When Margaret Thatcher was prime minister of Britain, her favourite television series was a satire of British politics called Yes Minister. In episode five, under-secretary Sir Humphrey Appleby explains the UK's policy towards the EU to the newly appointed minister, James Hacker.
Sir Humphrey: "Minister, Britain has had the same foreign policy objective for at least the last 500 years: to create a disunited Europe."
Hacker: "That's all ancient history, surely."
Sir Humphrey: "Yes, and current policy. We tried to break it up from the outside, but that wouldn't work. Now that we are inside we can make a complete pig's breakfast of the whole thing: set the Germans against the French, the French against the Italians, the Italians against the Dutch. The Foreign Office is terribly pleased; it's just like the old times."
Hacker: "What appalling cynicism."
Humphrey: "We call it diplomacy, Minister."
The series no longer runs, and the Iron Lady had to stand down in 1990, but the scene hasn't lost any of its timeliness. Nothing has fundamentally changed in Britain's EU policy. The current goal may not be to break up the EU, but London has never viewed European integration as a project of overriding significance – neither before the UK accession nor after it, whether a Tory or Labour government was in power.
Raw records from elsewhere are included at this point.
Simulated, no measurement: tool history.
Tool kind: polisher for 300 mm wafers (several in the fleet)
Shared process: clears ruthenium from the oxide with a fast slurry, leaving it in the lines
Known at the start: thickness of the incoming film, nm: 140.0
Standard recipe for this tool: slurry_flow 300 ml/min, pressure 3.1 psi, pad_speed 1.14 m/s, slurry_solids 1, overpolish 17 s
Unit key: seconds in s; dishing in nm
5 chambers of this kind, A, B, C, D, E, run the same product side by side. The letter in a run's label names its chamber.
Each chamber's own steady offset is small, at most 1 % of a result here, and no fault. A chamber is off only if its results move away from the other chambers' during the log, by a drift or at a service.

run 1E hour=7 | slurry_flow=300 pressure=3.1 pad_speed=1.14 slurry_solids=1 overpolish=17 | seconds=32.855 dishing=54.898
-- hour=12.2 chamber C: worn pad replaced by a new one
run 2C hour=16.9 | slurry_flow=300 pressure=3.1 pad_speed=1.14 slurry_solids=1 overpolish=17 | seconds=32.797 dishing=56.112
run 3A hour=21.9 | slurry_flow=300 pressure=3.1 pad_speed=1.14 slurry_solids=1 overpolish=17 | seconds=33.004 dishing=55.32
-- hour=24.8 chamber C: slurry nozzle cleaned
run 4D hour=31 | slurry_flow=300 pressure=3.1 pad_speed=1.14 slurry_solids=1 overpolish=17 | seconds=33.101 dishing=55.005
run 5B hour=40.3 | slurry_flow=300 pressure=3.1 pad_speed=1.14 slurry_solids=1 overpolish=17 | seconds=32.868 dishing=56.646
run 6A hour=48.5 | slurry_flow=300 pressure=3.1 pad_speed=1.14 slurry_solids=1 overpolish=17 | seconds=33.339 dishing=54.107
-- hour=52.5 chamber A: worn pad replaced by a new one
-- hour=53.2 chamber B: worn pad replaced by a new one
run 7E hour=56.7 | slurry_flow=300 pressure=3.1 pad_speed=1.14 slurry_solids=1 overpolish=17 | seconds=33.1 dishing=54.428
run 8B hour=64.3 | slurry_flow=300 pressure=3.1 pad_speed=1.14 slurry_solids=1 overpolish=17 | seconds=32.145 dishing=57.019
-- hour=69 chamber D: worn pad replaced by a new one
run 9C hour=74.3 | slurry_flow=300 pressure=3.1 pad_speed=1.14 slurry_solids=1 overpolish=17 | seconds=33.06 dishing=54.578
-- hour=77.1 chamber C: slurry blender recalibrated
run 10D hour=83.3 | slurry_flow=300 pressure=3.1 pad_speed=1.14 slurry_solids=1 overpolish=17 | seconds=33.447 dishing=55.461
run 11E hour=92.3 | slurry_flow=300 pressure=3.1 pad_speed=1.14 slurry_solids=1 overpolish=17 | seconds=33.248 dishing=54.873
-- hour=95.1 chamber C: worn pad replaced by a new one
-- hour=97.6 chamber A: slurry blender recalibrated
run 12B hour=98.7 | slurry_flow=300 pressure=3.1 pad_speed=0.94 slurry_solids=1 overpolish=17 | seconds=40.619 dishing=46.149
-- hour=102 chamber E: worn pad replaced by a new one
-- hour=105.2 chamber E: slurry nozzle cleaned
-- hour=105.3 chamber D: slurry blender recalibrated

Even former German chancellor Konrad Adenauer once said: "England sees itself more as Europe's neighbour than as a European nation." Unlike the founding countries or, later, the former eastern bloc nations, the British didn't join the European Economic Community (EEC) in 1973 because they felt committed to Europe's values of peace, security and human rights. Their motive was purely economic.
And that's precisely how London shaped its policies over the years. From Thatcher's "I want my money back" to the referendum on June 23, Britain has always tried to derive the maximum benefit for itself. The British weren't interested in any European added value. The organisation VoteWatch Europe analysed all votes in the EU council from 2009 to 2015 and concluded that no country voted against EU initiatives and draft proposals as often as Britain.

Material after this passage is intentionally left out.